Costa Mesa police change shift structure

The Costa Mesa Police Department earlier this month switched to a new schedule that officials say will give the city coverage at times it needs the most.

Police staffing: An earlier version did not make clear the actual number of sworn police officers in the Costa Mesa Police Department. The correct number is 131.

But one outside expert who has studied police shifts cautioned that fatigue can be an issue for officers assigned to longer days.

About half the city's patrol officers are now working 12 hours three days a week, Friday through Sunday, said Lt. Bryan Glass.

The rest put in 10-hour shifts four days a week, Monday through Thursday.

City CEO Tom Hatch said in an email that the shift changes do not affect the department's budget, but instead provide for more coverage in the field for responding to emergency calls.

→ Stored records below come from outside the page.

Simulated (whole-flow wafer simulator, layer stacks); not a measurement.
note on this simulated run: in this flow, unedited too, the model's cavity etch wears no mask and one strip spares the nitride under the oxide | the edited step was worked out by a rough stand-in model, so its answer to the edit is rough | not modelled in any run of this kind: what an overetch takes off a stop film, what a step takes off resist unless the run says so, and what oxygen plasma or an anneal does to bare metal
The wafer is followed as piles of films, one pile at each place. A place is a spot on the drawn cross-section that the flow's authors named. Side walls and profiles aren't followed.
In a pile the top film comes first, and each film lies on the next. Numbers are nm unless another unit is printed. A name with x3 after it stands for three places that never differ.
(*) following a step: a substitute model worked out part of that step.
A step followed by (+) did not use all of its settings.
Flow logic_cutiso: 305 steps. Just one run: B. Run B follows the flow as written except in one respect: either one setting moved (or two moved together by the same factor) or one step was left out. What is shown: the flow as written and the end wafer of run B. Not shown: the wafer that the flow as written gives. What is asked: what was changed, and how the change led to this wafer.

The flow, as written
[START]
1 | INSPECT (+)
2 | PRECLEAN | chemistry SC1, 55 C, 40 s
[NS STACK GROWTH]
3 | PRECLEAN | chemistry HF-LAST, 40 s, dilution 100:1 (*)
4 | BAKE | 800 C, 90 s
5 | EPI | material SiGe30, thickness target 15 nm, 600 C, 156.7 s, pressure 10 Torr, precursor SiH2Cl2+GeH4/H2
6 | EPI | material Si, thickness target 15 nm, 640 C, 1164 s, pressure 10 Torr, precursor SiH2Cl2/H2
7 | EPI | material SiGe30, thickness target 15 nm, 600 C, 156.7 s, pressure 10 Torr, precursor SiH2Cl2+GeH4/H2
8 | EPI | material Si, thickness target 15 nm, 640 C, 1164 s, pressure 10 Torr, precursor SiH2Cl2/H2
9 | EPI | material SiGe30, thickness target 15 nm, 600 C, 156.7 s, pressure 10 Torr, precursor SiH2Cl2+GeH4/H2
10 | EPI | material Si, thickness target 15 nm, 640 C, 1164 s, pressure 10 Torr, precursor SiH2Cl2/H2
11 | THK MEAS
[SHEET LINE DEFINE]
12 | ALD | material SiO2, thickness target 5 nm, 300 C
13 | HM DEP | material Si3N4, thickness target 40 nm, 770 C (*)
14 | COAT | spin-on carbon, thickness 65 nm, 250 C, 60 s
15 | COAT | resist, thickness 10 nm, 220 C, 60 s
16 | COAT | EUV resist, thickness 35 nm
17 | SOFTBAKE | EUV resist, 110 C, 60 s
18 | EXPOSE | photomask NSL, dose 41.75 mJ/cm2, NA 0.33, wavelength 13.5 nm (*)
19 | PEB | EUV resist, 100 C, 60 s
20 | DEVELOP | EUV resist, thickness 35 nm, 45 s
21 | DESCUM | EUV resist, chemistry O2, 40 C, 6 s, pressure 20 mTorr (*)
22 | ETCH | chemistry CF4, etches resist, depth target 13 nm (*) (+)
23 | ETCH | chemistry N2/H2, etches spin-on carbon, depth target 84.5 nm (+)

Police Chief Tom Gazsi said the new schedule is a pilot program that will be assessed monthly by a study group to examine issues of overtime, productivity, fatigue, injuries and response time to calls.

He called the new schedule essential with a police force that's now smaller due to citywide cutbacks.

"With decreased staffing it was necessary to move to a modified staff system to maintain efficient staffing levels," Gazsi said, adding that previously the 4/10 workweek had heavy overlap.

He said that the department uses the extra hours in the 3/12 schedule for special field operations, special events staffing and to provide training time. He added that the new schedule also allows officers to spend time during the week on self-improvement.

"Predictability of working weekends allows our personnel for professional development and educational opportunities during the week, as well as family and relationship dynamics," Gazsi said.

He added that the model allows for consistency in police service to the community.

"This model follows the tradition of area policing, and oversight whereby officers work consistently together and for the same watch commanders to ensure continuity of policing," Gazsi said.

The shift toward 12-hour days — a national trend among smaller police agencies trying to save money — is potentially dangerous, said Karen L. Amendola, the principal investigator on a Police Foundation study that examined police shifts.

Amendola's study — "The Shift Length Experiment: What We Know About 8-, 10- and 12-Hour Shifts in Policing" — said that after about 17 hours of wakefulness, including time not spent working, anyone becomes impaired to a level equal to being drunk.

"In some ways, it's almost like a diminishing return," she said, although she cautioned that the organizations used in the group's experiment involved large, busy departments and that smaller agencies may not report the same amount of fatigue.

"Increased hours at work seem to have a negative effect when you get beyond 10 and certainly beyond 12 [hours]," Amendola said. "Clearly they know they're not going to get stuck in overtime, but they may pay out in increased risk."

Officers who work 10-hour days get the most sleep compared with those who worked 8- and 12-hour days. They also reported a higher quality work life, the study found.

Amendola said asking officers to drive home after a longer shift could pose a risk for those who are weary from a long day of work.

Reorganization of the department passed in a 4-1 vote last June, with Councilwoman Wendy Leece dissenting.

The changes went into effect Jan. 15, with 23 patrol officers on the 3/12 schedule alongside five supervisors doing the same shift. The remaining 27 patrol officers are on the 4/10 schedule under the auspices of six supervisors.

The Police Department has 131 sworn personnel. 

In 1982, Palos Verdes Estates became the first city in Southern California to have officers in its department work a 3-12 schedule, according to Los Angeles Times archives.